Originally published Wednesday, October 12, 2005 at 12:00 AM
Kabul violence precedes Rice visit
Rockets exploded near the U.S. Embassy in the Afghan capital, Kabul, today, hours before a visit by U.S. Secretary for State Condoleezza...
KABUL, Afghanistan — Rockets exploded near the U.S. Embassy in the Afghan capital, Kabul, today, hours before a visit by U.S. Secretary for State Condoleezza Rice and a day after 19 police officers were killed in an ambush.
One rocket landed outside the residence of the Canadian ambassador behind a heavily fortified street not far from the presidential palace, the U.S. Embassy and headquarters for the NATO-led peacekeeping mission. One person was wounded.
The second rocket landed inside an intelligence-department office not far from the palace, police said. Rice, who is visiting other countries in the region, arrived today on an official visit for talks with President Hamid Karzai and other Afghan officials.
Rice also confirmed she would change her itinerary to visit neighboring Pakistan, where tens of thousands died in an earthquake Saturday.

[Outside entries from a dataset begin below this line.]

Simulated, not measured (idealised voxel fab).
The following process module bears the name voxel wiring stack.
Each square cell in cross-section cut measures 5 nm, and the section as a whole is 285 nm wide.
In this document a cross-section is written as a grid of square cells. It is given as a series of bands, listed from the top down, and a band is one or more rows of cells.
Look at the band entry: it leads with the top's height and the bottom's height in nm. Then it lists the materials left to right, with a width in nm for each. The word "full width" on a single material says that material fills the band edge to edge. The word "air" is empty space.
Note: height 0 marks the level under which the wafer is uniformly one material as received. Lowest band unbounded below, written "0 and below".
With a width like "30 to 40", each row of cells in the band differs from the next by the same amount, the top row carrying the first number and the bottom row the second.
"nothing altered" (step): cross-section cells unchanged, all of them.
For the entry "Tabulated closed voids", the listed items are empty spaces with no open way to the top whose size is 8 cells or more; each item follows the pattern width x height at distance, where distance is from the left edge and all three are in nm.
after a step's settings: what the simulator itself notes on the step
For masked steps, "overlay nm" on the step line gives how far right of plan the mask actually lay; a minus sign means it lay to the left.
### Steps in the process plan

In the attack late Monday on the police convoy, suspected Taliban rebels hiding behind rocks surrounded the vehicles as they slowed on a dirt road to cross the river in Helmand province and fired with machine guns and AK-47 assault rifles, Interior Ministry spokesman Yusuf Stanikzai said.
A provincial official said the rebels were believed to have fled across the nearby Pakistani border.
Also yesterday, a U.S. soldier was wounded by gunfire near Kandahar, a former Taliban stronghold, U.S. military spokesman Lt. Col. Jerry O'Hara said. Troops returned fire and the rebels fled.
In neighboring Zabul province, U.S.-led coalition and Afghan forces killed two Chechens and a Pakistani who were fighting alongside Taliban rebels, local government spokesman Ali Khail said.
Afghan officials have warned that foreign militants linked to the Taliban and al-Qaida have entered Afghanistan to fight.
Rice yesterday visited Kyrgyzstan, where she won fresh promises that U.S. forces can remain at a Central Asian air base that she called a front line in the war on terrorism.
The Manas air base near the Kyrgyz capital city, Bishkek, was Rice's first stop in the region. The base supplies fuel and other goods to U.S.-led troops fighting the 4-year-old war in Afghanistan. The U.S. pays $40 million to $50 million a year to use the facility.
Rice also encouraged further democratic progress for Kyrgyzstan's fledgling reformist government. A popular revolt the Bush administration calls the Tulip Revolution and largely clean elections brought President Kurmanbek Bakiyev to power in Kyrgyzstan this year and sent his predecessor into exile in Russia.
Rice, whose academic background was as a Soviet specialist, also tried out her Russian on an audience of politicians, academics and advisers gathered in a Soviet-era opera house for a discussion of an effort to revamp the Kyrgyz constitution.
Russian speakers said her grammar was rusty and her American accent prominent, but the effort brought appreciative smiles.